Wonderfestiwall Hanna Ella Sandvik

Despite being known as the “Sunshine Isle” the weather of this weekend is rainy and windy. The festival usually sports three stages, but the “Camping Stage” had lost its life to the wind and the schedule was changed last minute so that all bands could play either the “Tent Stage” or “Main Stage” - and magically the rescheduling didn’t create any overlapping.
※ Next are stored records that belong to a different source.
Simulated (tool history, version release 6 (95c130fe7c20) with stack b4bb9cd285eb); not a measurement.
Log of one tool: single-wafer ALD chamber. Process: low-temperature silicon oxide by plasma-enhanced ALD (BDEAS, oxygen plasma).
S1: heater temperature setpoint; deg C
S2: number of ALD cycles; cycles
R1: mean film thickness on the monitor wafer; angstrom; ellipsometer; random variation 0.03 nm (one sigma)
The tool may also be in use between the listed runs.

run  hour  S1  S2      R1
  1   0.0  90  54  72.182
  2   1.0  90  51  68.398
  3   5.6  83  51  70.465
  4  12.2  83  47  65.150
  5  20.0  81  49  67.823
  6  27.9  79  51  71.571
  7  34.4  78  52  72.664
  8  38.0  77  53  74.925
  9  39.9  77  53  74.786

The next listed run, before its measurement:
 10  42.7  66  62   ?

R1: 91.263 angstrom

The Tent Stage is located in the far back of the festival area - sheltered and with a bar in the back, this stage manages to serve a bit of intimacy in comparison to the bigger Main Stage. Both stages had excellent sound throughout the festival, but I counted at least 3 sound crashes where artists had to hold the show for 3-5 minutes until everything was up and running again. A mixture of good spirit among artists and audience made this a minor inconvenience. The festival overall was characterized by a “we’ll just see what happens”-attitude which both annoyed, but also impressed me.

Volunteers

Whereas TL and I had some mixed experiences facing the volunteers at this years Northside Festival, the volunteers at Wonderfestiwall were absolutely brilliant. Although still volunteers and in spite of everyone not having experience in customer service, their winning attitude and willingness to make it a personal experience totally won over even the harshest skeptics.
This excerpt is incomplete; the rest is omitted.